It’s a digital world.
Job hunting has changed dramatically in the past decade. Companies and job seekers alike have moved away from traditional print advertising to the Internet and its many forms of social media to find “the perfect fit.” Online resources like LinkedIn, MySpace and Facebook are surging in popularity and all age groups are quickly adopting these as tools to aide in the job search process.
Though recruiters and personal relationships remain the most effective means to building your network and securing a new job, using the latest digital mediums can be a great way to supplement your search. And as HR professionals and recruiters embrace these new technologies from a recruiting perspective, knowing how to capitalize on the available digital mediums is essential to a successful job search.

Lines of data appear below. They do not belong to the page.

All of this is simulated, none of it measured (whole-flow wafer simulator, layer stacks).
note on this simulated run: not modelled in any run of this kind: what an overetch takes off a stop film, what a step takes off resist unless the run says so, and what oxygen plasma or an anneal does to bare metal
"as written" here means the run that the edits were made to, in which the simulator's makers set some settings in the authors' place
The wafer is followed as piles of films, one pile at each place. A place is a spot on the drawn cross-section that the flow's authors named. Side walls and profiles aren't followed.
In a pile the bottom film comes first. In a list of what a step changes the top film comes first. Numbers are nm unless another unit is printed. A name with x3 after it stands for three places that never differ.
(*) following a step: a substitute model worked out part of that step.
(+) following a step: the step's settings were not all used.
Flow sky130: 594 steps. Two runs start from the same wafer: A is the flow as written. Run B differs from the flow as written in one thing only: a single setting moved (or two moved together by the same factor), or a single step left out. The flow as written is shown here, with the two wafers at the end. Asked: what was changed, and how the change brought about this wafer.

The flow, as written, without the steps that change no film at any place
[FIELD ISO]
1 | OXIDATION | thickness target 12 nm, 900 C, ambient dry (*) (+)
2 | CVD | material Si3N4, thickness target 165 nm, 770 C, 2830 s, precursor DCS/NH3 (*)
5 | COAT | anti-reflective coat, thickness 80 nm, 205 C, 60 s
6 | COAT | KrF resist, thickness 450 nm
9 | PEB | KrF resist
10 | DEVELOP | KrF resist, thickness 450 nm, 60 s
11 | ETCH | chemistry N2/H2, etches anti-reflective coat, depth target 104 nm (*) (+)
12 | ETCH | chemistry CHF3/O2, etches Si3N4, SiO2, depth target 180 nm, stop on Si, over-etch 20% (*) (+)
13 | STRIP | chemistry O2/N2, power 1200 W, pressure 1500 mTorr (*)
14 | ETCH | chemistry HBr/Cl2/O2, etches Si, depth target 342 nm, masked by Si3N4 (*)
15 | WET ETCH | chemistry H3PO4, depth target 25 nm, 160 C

If it’s on the web, it’s public!
Some of today’s savviest job seekers are using social media outlets such as MySpace (40 million unique users), Facebook and LinkedIn to get their foot in the door and become the top candidate in a search (through such practices as networking sites, blogs and video resumes). But just as using these sites can help a search, social media outlets can just as quickly harm a search — if the content on the web is deemed unprofessional.
Employers are scouring the web more and more for candidates and, thanks to the information available online, they can conduct instant background checks — most commonly by "Googling" an individual's name. Personal information on job candidates is everywhere these days — from websites and chat rooms to alumni sites and more.